As the 2024 election approaches, Vice President Kamala Harris, the Democratic nominee for president, has outlined her tax policy agenda, which largely builds on President Biden’s earlier proposals. Understanding these changes is crucial for business owners as they navigate the potential impacts on their finances.

Overview of Harris’s Tax Proposals

Kamala Harris’s tax plan focuses on increasing taxes for high-income households and corporations while offering tax cuts and credits for middle- and lower-income families. The plan could raise around $5 trillion in taxes over the next decade while providing $4 trillion in tax cuts.

Key Aspects of the Plan:

  1. Higher Taxes on High-Income Households:
  • The top marginal tax rate for individuals would rise to 44.6%, the highest since 1986.
  • Capital gains for households earning over $1 million would be taxed as ordinary income, significantly increasing the tax burden on wealthy investors and business owners.
  • Unrealized capital gains for individuals with net worths exceeding $100 million would be subject to a minimum tax, aiming to close a significant loophole.
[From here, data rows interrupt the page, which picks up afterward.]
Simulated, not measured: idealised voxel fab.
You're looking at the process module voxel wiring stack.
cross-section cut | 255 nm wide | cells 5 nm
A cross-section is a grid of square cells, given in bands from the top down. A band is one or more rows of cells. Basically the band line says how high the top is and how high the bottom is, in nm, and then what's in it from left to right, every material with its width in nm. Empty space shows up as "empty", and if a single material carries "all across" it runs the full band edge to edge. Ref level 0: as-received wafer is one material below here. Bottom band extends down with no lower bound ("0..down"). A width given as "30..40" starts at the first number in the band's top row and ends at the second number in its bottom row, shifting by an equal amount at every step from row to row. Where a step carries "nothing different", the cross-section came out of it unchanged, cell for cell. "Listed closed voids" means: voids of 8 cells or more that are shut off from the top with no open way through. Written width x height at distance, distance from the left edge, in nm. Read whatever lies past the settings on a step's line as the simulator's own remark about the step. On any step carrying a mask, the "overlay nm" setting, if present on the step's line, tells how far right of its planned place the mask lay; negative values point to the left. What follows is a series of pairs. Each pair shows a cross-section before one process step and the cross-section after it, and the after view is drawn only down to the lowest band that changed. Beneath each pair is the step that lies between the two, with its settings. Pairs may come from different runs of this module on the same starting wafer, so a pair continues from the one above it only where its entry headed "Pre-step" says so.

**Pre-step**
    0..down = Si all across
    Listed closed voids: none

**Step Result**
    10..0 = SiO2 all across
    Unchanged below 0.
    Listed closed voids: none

2. Corporate Tax Increases:

  • The corporate tax rate would increase from 21% to 28%, pushing the U.S. back towards the higher end of global tax rates.
  • Large corporations would face a minimum tax of 21% on profits, up from the current 15%, along with higher taxes on foreign earnings.

3.Protection for Middle-Income Households:

  • Households earning under $400,000 would not see any tax increases. This is a continuation of Biden’s pledge to shield the middle class from additional tax burdens.
  • The expanded Child Tax Credit, which was in effect in 2021, would be reinstated, providing $3,000 per child and $3,600 for children under six. Additionally, a new $6,000 credit for newborns is proposed.

Implications for Business Owners

The proposed changes would have significant implications for business owners, particularly those in higher income brackets or with substantial capital investments.

Impact on High-Income Business Owners:

  • The increased marginal tax rate and the taxation of unrealized capital gains could lead to higher tax liabilities for business owners who fall into these categories. This might influence decisions regarding investment, asset sales, and estate planning.

Corporate Tax Increases:

  • The rise in corporate tax rates could reduce after-tax profits, potentially leading to lower reinvestment in businesses, slower growth, and increased prices passed on to consumers. Additionally, companies with substantial foreign earnings would face higher taxes, affecting global operations and competitiveness.

No Increases for Most Small Businesses:

  • For business owners earning less than $400,000, the absence of tax increases might provide stability. However, the broader economic impacts of higher corporate taxes could still indirectly affect them through supply chain changes and shifts in market dynamics.

Considerations and Strategic Planning

Business owners should start considering the potential impacts of these tax changes on their financial strategies. Here are some steps to take:

  1. Review Investment Strategies:
  2. Estate Planning:
    • The proposed changes to capital gains taxation at death and the potential reduction of the estate tax exemption in 2026 highlight the need for proactive estate planning.
  3. Corporate Structure Review:
    • Businesses might explore different structures or strategies to mitigate the impact of higher corporate taxes, such as shifting income or considering tax-advantaged opportunities.
  4. Advocacy and Monitoring:
    • Stay informed and involved in advocacy efforts, particularly if your business would be significantly impacted. The political landscape can shift, and being active in these discussions could influence outcomes.

Conclusion

In conclusion, while Kamala Harris’s tax plan aims to increase fairness by targeting high-income individuals and large corporations, it could also bring challenges for business owners, particularly those with significant wealth or larger companies. Now is the time to prepare for these potential changes and adapt your financial strategies accordingly.